The above description only covers the more obvious upstanding earthwork
remains. In addition there are numerous short sections of bank and lynchet
which originally subdivided the enclosure. There are also slighter earthworks
which will include the remains of further timber buildings and other
structures. Across the whole area of the monument there will also be buried
remains not identified by upstanding earthworks. Areas which otherwise look
flat will include buried features such as post holes for timber structures,
rubbish and storage pits and spreads of material which will preserve
information about the life and economy of the medieval grange. Some of these
features will also survive beneath the modern farmyard.
A number of features are excluded from the scheduling; these are all modern
farm buildings, fences, styles and gates, the concrete farmyard surfaces and
other concrete farm structures, water troughs and telegraph poles; however,
the ground beneath these features is included.
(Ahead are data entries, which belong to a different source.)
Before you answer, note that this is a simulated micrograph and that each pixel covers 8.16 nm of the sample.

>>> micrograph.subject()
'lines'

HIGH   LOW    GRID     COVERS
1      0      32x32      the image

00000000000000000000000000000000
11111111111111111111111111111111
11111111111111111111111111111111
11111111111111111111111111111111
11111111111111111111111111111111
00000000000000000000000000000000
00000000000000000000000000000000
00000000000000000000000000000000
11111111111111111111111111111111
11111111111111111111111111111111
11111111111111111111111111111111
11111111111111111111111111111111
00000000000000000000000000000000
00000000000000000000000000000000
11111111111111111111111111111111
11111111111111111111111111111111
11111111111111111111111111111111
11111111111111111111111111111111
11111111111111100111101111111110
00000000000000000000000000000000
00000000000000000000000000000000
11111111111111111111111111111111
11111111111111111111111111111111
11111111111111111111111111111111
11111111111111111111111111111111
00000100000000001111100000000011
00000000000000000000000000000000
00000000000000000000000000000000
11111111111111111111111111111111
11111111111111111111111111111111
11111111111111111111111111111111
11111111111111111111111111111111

The site of the monument is shown on the attached map extract.

Source: Historic England

Reasons for Scheduling

A monastic grange was a farm owned and run by a monastic community and
independent of the secular manorial system of communal agriculture and servile
labour. The function of granges was to provide food and raw materials for
consumption within the parent monastic house itself, and also to provide
surpluses for sale for profit. The first monastic granges appeared in the 12th
century but they continued to be constructed and used until the Dissolution.
This system of agriculture was pioneered by the Cistercian order but was soon
imitated by other orders. Some granges were worked by resident lay-brothers
(secular workers) of the order but others were staffed by non-resident
labourers. The majority of granges practised a mixed economy but some were
specialist in their function. Five types of grange are known: agrarian farms,
bercaries (sheep farms), vaccaries (cattle ranches), horse studs and
industrial complexes. A monastery might have more than one grange and the
wealthiest houses had many. Frequently a grange was established on lands
immediately adjacent to the monastery, this being known as the home grange.
Other granges, however, could be found wherever the monastic site held lands.
On occasion these could be located at some considerable distance from the
parent monastery. Granges are broadly comparable with contemporary secular
farms although the wealth of the parent house was frequently reflected in the
size of the grange and the layout and architectural embellishment of the
buildings. Additionally, because of their monastic connection, granges tend to
be much better documented than their secular counterparts. No region was
without monastic granges. The exact number of sites which originally existed
is not precisely known but can be estimated, on the basis of numbers of
monastic sites, at several thousand. Of these, however, only a small
percentage can be accurately located on the ground today. Of this group of
identifiable sites, continued intensive use of many has destroyed much of the
evidence of archaeological remains. In view of the importance of granges to
medieval rural and monastic life, all sites exhibiting good archaeological
survival are identified as nationally important.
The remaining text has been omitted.